An anonymous reader writes "I recently got an external hard disk with USB 2.0/Firewire/Firewire 800/eSATA to be used for backup and file exchange — my desktop runs Linux (with a Windows partition for games but no data worth saving), and the laptop is a MacBook Pro. So the question popped up: what kind of filesystem is best for this kind of situation? Is there a filesystem that works well under Linux, MacOS X, and Windows? Linux has HFS+ support but apparently doesn't support journaling and there's also an issue with the case-insensitivity of HFS+. Are we stuck with crummy VFAT forever or are there efforts underway to bring a modern filesystem (I'm thinking something like ZFS, BeFS, or XFS) to all platforms? Or are there other clever solutions like storing ISO images and loop-mounting those?"

3 of 449 comments (clear)

  1. userspace.... by leuk_he · · Score: 1, Offtopic

    The fact that it runs in userspace means it can corrupt your data from userspace instead corrupting other programs from kernal space.
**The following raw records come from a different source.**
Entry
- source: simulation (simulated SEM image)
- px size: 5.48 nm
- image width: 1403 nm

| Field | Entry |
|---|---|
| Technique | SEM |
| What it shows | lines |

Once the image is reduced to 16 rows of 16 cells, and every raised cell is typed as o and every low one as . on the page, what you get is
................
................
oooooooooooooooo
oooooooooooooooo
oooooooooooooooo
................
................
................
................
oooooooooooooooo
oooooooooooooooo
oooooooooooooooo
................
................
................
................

    a program of driver that runs in userspace does not make it good program...... 8p

  2. ZFS is useful on single disk systems by this+great+guy · · Score: 0, Offtopic

    Actually ZFS is very attractive even on single-disk systems. Some ZFS developers are using it on their laptop because:

    • ZFS keeps redundant copies of metadata (directory entries, inodes, etc). Which means, for example, that if only 1 block causes a corruption of the /home inode, a traditional FS would typically crash and prevent you from accessing anything under that dir (even if that data is healthy), whereas ZFS will use the redundant copy, self-heal itself by rewriting the 1st copy, and let you access the data under /home.
    • You can also do zfs set copies=2 pool/fs to make use of the above feature for regular data. Of course this double the required disk space, and is by no mean a raid1 replacement, but you may use that feature to improve data reliability even with a single disk.
    • And don't forget all the other ZFS features: detection and correction of silent data corruption (especially important if your data go through a noisy USB cable), expandability of the pool (add a 2nd drive to your existing single USB drive to make use of raid1: "zpool attach pool disk1 disk2"), no more messing with partitions (ability to dynamically resize filesystems...), simpler to administer, etc.

    Heck, there are lots of reasons for using ZFS on single-disk systems !

  3. Re:You're not very smart, are you? by marcello_dl · · Score: 0, Offtopic

    Since he also may be innocent until found guilty, parent posters have a point nonetheless, don't they?